$10trn investor group presses resources giants after Rio Tinto crisis

·2-min read

A group of powerful investors managing assets worth more than $10trn (£7.65trn) will this week pile pressure on the world's largest mining companies to justify their "social licence" in the wake of the crisis sparked by Rio Tinto's destruction of an ancient Aboriginal site.

Sky News has learnt that a letter from more than 60 institutional investors will be sent to companies including Anglo American, Barrick Gold, Glencore and South32 - all of which have a substantial presence on the London stock market - calling on them to justify their "management of cultural heritage".

City insiders said investors including the Church of England Pensions Board, Legal & General Investment Management, M&G Investments, Schroders and the Universities Superannuation Scheme (USS) had agreed to sign it.

It is expected to be published later this week.

The letter will be sent six weeks after Rio Tinto chief executive Jean-Sebastien Jacques and two other executives resigned over the decision to proceed with the decision to blow up two caves at Juukan Gorge in western Australia.

It reignited a bitter debate about resources groups' management of important cultural and historical sites, with Rio's original decision merely to cancel executive bonuses causing particular anger among the company's shareholder base.

The Church of England's investment arm led a wave of protest, saying that the incident had left Rio Tinto in "a dreadful position".

The letter from institutions will say: "As responsible investors and their representatives, we are committed to working with the mining sector to support verifiable outcome-oriented processes and standards that ensure that such events are not repeated.

"To do so, we need to better understand your approach to management of the cultural heritage and First Nations and Indigenous community relations.

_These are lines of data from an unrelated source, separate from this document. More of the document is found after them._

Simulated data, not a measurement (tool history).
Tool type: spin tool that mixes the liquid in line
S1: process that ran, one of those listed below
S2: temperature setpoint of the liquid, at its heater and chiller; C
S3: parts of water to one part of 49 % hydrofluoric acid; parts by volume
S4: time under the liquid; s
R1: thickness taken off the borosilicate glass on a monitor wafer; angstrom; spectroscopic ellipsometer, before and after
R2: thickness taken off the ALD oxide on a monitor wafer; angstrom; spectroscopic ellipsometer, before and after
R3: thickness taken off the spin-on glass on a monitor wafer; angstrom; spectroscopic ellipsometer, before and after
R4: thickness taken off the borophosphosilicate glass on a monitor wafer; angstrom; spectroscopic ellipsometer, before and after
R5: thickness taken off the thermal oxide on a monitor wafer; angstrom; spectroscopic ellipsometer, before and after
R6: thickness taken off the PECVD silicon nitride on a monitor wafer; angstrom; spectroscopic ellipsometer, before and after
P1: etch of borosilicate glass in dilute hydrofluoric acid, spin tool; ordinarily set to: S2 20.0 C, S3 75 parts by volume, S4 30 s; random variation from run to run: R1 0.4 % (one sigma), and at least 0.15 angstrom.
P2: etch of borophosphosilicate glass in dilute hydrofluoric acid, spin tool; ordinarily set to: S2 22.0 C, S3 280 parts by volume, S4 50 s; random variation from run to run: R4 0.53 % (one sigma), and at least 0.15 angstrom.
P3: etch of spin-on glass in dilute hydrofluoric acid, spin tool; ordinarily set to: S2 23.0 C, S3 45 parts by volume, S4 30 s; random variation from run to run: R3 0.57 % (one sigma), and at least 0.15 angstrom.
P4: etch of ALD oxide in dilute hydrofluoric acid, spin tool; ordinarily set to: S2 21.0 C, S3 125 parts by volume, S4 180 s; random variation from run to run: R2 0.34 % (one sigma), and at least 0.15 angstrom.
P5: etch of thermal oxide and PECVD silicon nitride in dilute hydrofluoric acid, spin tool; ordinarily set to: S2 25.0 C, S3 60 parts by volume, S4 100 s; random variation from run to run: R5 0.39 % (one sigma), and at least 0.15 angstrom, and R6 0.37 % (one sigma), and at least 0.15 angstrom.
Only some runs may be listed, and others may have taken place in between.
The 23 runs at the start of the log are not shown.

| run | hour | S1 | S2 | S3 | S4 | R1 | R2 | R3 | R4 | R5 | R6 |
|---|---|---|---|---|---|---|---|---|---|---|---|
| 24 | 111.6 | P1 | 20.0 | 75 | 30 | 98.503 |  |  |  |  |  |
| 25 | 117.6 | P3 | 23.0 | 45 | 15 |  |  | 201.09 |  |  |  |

"The events at Juukan Gorge have shown this is a significant risk for investors and have prompted us all to take a deeper look at how relationships between companies and First Nations and Indigenous peoples are formed and function over the long period of mine operation and remediation."

The Church of England Pensions Board and USS, along with other signatories to the letter contacted by Sky News, declined to comment on Tuesday.